Running List of Links to Remembrances : 
Only in Silence
I may have read everything Le Guin ever published. I certainly tried to. It seems greedy of me, given what a vast and rich compendium of work she gave us, to be bitter that there won’t be any more.  And yet, here I am, greedy and bitter and bereft.

As a parent, there’s a little voice in the back of my head, any time I’m spending time with my children. The voice says, “You don’t know what’s going to stick, what little things you say or do, that will end up what they remember. Your words and actions constantly act to affect and shape their personality. Be aware.” I first encountered Le Guin’s work at a formative age, then revisited it over and over again. Ursula didn’t necessarily have the answers, but she kept asking, and kept me asking, all the right questions, all the hard questions.  She shaped me as a person, as deeply as my own parents did.

The best tribute I can give Le Guin, as a writer, is to honor her teaching and be conscious of what messages I’m putting out into the world.  Am I asking the hard questions?  Are there hard questions I’m avoiding?

We sing rounds at the end of WisCon, after the SignOut that officially ends the con, just standing in a circle in the hallway on the second floor. We do it because we can’t bear for the Con to be over, because we are so sad to go. It’s become a tradition these last few years, singing ourselves out. People come and join us, both friends and strangers; people wander off again to collect suitcases and hugs.

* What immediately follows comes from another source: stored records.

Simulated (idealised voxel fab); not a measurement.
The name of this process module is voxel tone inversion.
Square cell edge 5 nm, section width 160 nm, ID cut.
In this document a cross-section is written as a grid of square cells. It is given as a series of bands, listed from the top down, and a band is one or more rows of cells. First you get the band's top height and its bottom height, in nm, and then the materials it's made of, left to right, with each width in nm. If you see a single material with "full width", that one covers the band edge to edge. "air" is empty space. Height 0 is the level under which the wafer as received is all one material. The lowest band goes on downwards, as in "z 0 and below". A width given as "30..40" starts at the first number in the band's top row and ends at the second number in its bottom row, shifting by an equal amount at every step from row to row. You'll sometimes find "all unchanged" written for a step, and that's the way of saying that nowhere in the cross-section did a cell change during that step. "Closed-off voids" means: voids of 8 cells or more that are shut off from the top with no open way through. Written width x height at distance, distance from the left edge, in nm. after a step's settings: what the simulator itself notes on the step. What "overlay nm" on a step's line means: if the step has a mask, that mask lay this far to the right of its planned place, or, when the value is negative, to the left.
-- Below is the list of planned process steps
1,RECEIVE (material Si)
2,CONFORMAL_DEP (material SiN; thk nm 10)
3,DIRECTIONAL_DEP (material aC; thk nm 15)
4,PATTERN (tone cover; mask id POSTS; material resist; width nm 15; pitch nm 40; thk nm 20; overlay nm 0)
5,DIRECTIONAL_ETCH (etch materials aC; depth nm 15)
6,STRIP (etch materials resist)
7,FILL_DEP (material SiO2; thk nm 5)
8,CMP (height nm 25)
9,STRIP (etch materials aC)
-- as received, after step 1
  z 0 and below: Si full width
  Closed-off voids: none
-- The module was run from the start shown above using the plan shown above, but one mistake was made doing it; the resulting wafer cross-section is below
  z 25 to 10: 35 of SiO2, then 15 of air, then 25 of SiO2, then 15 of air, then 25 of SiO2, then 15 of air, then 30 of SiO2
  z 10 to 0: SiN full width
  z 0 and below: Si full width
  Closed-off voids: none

We end with a round written by Benjamin Newman, set to words by Ursula. Singing helps the sadness, a little.

“Only in silence the word,
Only in dark the light,
Only in dying life:
Bright the hawk’s flight
On the empty sky.”
—“The Creation of Éa,” Ursula K. Le Guin

If you’re doing it as a round, the second voice comes in on ‘dark’.
Mary Anne Mohanraj is the author of The Stars Change (among other titles), the founder of Strange Horizons, and director of the Speculative Literature Foundation.
  • A tribute from Anil Menon that he posted in an unlinkable elsewhere, reproduced with permission:
One of the things that happened when I began to do writerly things is that I also began to meet those writers whose work had inspired me and helped shape my writing. At first, that was one of the best things about taking writing seriously.

But these encounters often turned out to be under-whelming, if not downright depressing. Then I’d remind myself that it’s always a bad idea to confuse a writer’s work with the writer. Actually, it is a terrible idea. Nevertheless, the temptation to do so is almost impossible to avoid. Sometimes such disappointments lead to a cynicism about art and artists. Other times it leads, as in my case, to a reluctance in meeting the people who created the work one loves.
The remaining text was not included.